Why the Shanghai and Pakistan stock exchanges make a good couple
The proposed merger makes much more sense than the failed tie-up between the Singapore and Australian stock exchanges.
It has long been an article of faith that Asian stock markets don’t merge.
The failed tie-up between the Singapore and Australian stock exchanges was met with a region-wide chorus of “I told you so”; it was the first obvious failure of Magnus Böcker, who had previously managed nine mergers, not only within Europe but across oceans.
There is just too much national pride in Asia, and not enough EU-style integration, for mergers of nationally iconic stock exchanges to take place.
What to make, then, of Shanghai Stock Exchange’s letter of intent to buy up to 40% of the Pakistan Stock Exchange (PSX)? It makes more sense than one might at first imagine.
To deal with the politics first, Shanghai won’t be getting a majority stake no matter how much it takes on, though there’s no question there will be some objection from Pakistanis already nervous that One Belt, One Road will make their economy beholden to China.
However, you can see why Shanghai would want to do it. During the past two years, Pakistan’s economy has started to look like it used to a decade ago under the reform and privatization process that ex-Citibanker Shaukat Aziz drove while serving under president Pervez Musharraf.
Most of the years since have been mired by violence and corruption, but better times are clearly arriving. Pakistan is on good terms with the IMF, has been upgraded by Moody’s, and has been put in to the MSCI Emerging Markets Index rather than its junior frontier counterpart.
From a stock market perspective, not only has outright performance been good, so have volumes: by October 3 the 90-day average daily trading volume on the PSX was up more than 60% this year, though it should be remembered that the PSX has only technically existed since January, being a merger of the exchanges of Lahore, Islamabad and Karachi.

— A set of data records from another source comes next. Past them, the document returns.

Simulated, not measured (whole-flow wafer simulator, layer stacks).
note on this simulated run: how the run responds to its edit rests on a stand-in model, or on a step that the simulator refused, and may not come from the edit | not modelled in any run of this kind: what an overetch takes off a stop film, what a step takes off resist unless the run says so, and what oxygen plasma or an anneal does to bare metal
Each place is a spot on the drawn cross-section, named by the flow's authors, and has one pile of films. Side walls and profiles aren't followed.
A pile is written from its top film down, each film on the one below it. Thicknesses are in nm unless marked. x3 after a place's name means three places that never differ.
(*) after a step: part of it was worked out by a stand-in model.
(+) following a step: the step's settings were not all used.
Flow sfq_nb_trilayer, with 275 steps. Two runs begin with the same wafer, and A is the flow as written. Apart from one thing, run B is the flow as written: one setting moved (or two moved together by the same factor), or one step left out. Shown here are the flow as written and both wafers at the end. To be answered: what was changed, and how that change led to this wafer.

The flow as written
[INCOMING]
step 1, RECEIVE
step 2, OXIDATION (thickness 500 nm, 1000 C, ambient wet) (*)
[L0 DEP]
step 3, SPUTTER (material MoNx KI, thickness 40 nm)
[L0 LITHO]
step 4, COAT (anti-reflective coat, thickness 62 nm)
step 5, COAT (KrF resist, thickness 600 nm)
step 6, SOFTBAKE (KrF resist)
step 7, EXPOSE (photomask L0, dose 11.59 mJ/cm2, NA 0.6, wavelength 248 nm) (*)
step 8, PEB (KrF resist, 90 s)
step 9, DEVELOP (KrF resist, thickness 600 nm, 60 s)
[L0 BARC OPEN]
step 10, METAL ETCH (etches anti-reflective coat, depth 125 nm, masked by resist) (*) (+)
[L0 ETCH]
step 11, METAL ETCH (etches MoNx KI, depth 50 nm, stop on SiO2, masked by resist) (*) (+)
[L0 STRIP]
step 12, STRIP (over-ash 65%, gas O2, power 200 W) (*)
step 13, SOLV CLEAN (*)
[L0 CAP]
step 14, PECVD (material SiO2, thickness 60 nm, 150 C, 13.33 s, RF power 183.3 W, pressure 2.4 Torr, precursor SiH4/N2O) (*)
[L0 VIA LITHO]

Also, Pakistan is possibly the one place in the world – China included – where one can point to tangible evidence of the One Belt, One Road initiative creating infrastructure, economic stimulus and jobs.
In the port of Gwadar, where China runs a free trade zone and hopes to make the deep-water port a central part of its Silk Road ideal, a highway is under way to connect the port, on the south coast on the Arabian sea, with Pakistan’s far north and ultimately through the Himalayas to Urumqi.
From the port, Chinese goods will go by sea to the Middle East, Europe and the Americas, while Chinese imports can come in the same way.
Additionally, Shanghai is not what it was. At various times during the past 10 years, one could have called it the most vibrant and exciting stock market in the world, in terms of its trajectory and ambition. However, the A-share crash, and the botched efforts of the government to intervene to fix it, has done damage, and the IPO market has not yet recovered.
Buying Pakistan’s exchange stake won’t cost all that much, certainly not by the baffling standards of Chinese outbound M&A.
The only question is whether Pakistan wants to sell to China; Shanghai is only one of three shortlisted bidders, with a decision to be made by November – but wherever it comes from, Pakistan needs capital, and might benefit from seeing the Shanghai exchange not only as a part-owner but an ally.